Global Stocks

Are UK Stocks a Value Trap or a Value Opportunity?

The phrase “UK stocks” isn’t exactly clickbait. When I recently observed to a British journalist that many US investors own only US equities, he wryly replied that many UK-based portfolios are also US-only.

One decade after the UK’s vote to leave the European Union, or Brexit, its economy and stock market have diminished. The UK’s share of global equity market value has fallen to under 3%.

Is the UK a value trap or a value opportunity? I recently came across an excellent piece of Morningstar research called The Brexit Decade: How a Vote Reshaped UK Markets, summarized here. London-based analysts Henry Ince and Michael Born tell a sad tale but make room for a happy ending.
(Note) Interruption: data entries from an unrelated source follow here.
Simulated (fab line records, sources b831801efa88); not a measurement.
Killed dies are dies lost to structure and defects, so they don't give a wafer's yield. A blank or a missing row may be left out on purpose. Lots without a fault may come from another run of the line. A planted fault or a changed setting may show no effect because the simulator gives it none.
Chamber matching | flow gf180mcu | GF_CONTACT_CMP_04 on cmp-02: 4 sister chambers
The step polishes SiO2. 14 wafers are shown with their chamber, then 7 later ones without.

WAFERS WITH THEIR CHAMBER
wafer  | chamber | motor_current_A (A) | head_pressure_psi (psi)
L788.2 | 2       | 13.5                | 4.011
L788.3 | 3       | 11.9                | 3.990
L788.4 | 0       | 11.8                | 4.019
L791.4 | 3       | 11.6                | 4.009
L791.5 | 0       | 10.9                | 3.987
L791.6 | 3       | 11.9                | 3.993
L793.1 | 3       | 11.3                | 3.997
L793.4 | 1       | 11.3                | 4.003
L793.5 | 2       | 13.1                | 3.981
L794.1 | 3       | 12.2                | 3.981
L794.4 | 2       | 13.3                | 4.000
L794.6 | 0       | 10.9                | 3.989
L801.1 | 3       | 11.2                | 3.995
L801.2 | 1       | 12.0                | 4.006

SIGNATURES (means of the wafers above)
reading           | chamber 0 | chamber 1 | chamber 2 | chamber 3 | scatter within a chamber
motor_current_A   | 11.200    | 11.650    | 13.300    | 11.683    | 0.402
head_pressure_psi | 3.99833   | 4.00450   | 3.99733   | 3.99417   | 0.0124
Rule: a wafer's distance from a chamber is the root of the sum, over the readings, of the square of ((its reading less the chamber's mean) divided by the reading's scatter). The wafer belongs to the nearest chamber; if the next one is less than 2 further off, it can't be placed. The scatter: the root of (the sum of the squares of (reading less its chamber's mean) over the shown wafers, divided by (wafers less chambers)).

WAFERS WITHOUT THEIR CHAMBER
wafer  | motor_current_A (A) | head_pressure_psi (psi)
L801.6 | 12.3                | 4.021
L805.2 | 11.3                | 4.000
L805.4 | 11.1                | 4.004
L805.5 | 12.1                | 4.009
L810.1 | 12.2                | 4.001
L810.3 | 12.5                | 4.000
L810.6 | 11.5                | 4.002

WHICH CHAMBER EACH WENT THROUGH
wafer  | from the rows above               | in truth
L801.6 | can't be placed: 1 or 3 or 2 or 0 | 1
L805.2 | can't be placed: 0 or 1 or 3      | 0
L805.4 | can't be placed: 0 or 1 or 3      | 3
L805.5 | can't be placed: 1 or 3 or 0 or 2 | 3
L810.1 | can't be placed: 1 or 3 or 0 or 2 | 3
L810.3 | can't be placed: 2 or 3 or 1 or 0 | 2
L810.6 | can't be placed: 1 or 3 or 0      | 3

The UK Stock Market: What Went Wrong?

I lived in London from 2008 to 2012. Though the postfinancial crisis era was known as “Austerity Britain,” it wasn’t all bad in retrospect. I have fond memories of a Royal Wedding, the Queen’s Diamond Jubilee, and the London Olympics.

From an investment perspective, as recently as 2014, UK equities represented nearly 8% of global equity market value. In those days, HSBC HSBC, a bank, and oil companies BP BP and Shell SHEL ranked among the world’s 25 largest public companies. Since then, the Morningstar UK Index of large-, mid-, and small-cap stocks has not only badly underperformed its US counterpart, but it has also lagged Morningstar’s broad benchmark for developed- and emerging-market equities outside the US. While the chart below expresses returns in US dollars, the UK index’s British pound variant has performed only slightly better.

“Brexit was not the root cause of the UK market’s challenges, but it acted as a catalyst,” according to Ince and Born. They cite several factors that have worked against the UK over the past decade, including weak demand from pension funds and the sector composition of the UK equity market.

Sector dynamics are worth exploring. The UK has been light on technology stocks during a time in which technology trends have driven global equities. A bias toward financial services, healthcare, consumer defensives, and energy has disadvantaged the market.

Undoubtedly, the 2016 Brexit vote created huge uncertainty. The British pound plummeted. Both global and local investors soured on UK assets as exit negotiations with the European Union dragged on for years.

“Since 2016, cumulative net outflows from UK equity funds have reached around USD 160 billion,” according to Ince and Born. “Sustained outflows point to a structural disengagement rather than short-term volatility.”

On a May 2026 business trip to London, I found the national mood grim. Headlines asked if the UK was “ungovernable,” with the country poised to get its sixth prime minister in seven years. Talk was of a cost-of-living crisis, exemplified by a pub charging GBP 11 for a pint of “average lager.” Talk in the “City,” London’s old financial district, was of lost luster.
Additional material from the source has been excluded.